Thursday, September 14, 2006

Clarifying the Q survey

I must clarify that what the question is I wish to ask teachers introducing the Q hypothesis: What are you telling students the Q hypothesis is? because I suspect that not many teachers are persuaded in a single written Q source even if they hold to a two-source (Mk-Q) hypothesis. And I wonder are teachers are still telling students that the Q hypothesis is a hypothetical document even though they themselves may assume a modified 2SH with written and oral fragments comprising "Q". I recall my lecturers being quite confident of Markan priority but rather hesitant in what exactly Q was. I want to know if that was (ab)normal to teach "Q" is a "label" or umbrella term covering shared sources rather than a single document? Hence my quotes taken from Guthrie and from Barrett (and my allusion to Petrie's 1959 Novum Testamentum article). For example, how much of the double-tradition is considered oral traditions? Do oral traditions feature at all in what students are being taught about the double-tradition?

I have a suspicion that the survival of the notion of a Q document hypothesis is not unrelated to:

(1) What teachers teach about what is the consensus Q hypothesis,
(2) What teachers actually believe about the double-tradition,
(3) How teachers teach the Q hypothesis,
(4) What graduate students eventually take with them.
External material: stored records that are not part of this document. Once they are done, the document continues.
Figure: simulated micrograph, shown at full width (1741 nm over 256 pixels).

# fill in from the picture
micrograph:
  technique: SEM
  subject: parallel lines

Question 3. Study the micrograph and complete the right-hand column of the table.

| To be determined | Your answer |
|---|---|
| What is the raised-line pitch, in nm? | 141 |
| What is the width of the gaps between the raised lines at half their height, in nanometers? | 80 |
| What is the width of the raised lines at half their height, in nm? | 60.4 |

Are most students being taught that the standard Q hypothesis posits a single document?

1 comment:

Anonymous said...

I don't think a single document Q source is very plausible just based on what we know from the times. Textual criticism finds the use and importation of already existing creeds in the NT. Are these written or oral? I would think both - perhaps this is the first writing of them? Are they written/oral in multiple communities? I would think so based on the travels of disciples previously to the areas to establish converts.